Hitachi Vantara Pentaho Community Forums
Results 1 to 14 of 14

Thread: Processing source tables with million+ rows (memory issues)

  1. #1
    Join Date
    Jul 2010
    Posts
    10

    Default Processing source tables with million+ rows (memory issues)

    I am trying to figure out a way to process a source table (6 million+ rows) into smaller batches/groups so that we can get around memory and crashing issues within Kettle.
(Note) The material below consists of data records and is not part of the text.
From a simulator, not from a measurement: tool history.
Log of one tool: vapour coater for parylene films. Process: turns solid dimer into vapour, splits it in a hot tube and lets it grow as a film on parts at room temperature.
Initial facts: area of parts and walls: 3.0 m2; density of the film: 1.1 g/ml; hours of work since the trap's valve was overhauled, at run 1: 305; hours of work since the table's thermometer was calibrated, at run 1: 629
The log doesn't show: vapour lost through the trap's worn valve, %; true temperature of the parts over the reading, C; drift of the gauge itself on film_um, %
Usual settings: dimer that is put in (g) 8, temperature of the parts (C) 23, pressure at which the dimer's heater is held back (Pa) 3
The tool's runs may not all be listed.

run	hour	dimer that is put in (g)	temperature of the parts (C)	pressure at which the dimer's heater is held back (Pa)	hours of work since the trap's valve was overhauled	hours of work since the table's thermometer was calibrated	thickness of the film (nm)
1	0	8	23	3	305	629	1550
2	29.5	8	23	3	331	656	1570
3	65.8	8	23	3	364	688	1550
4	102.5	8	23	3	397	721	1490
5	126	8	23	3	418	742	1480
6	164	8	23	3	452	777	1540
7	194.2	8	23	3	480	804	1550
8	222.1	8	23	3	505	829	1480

    We have an action/event table that represents different customer events happening across the lifecycle of a customer. The 6 million rows in that action table span across 0.5 million+ unique customers.
    We have 15 or so different transformations that consume this data about customer actions/events. If we run these transformations (from within Spoon) for the entire data set it crashes. So I wanted to request some help/guidance on how to best address this situation:

    Here is one approach we are considering:
    1. Create a customersToProcess table with two columns - customer_key, group_no/batch_no. Divide the 0.5 million records into groups of 15000 each and process each transformation for a batch of 15000 customers or so, and then keep repeating the run for all the batches (36-37). Why 15000? Because in our manual testing we have succeeded loading a batch of this size consistently. We need to process the entire customer's events together and hence processing in batches of customers and not batches of events.
    Some helpful hints I found on the web are about passing parameters and looping...
    http://type-exit.org/adventures-with...-for-each-row/
    http://type-exit.org/adventures-with...n-kettle-jobs/

    Is the best way to approach this? Or I need to be looking at this differently? If I can get some pointers I would really appreciate it. H

    Another option we are considering is also upgrading the 32 bit to a 64 bit kettle server and potentially beefing up the memory, but it might be a while until we requisition that and get there. Meanwhile I wanted any other possible ideas. Thanks

  2. #2

    Default

    First of all I would suggest to run the whole job in kitchen and not with Spoon. Why do you want to run such a long running job in the GUI?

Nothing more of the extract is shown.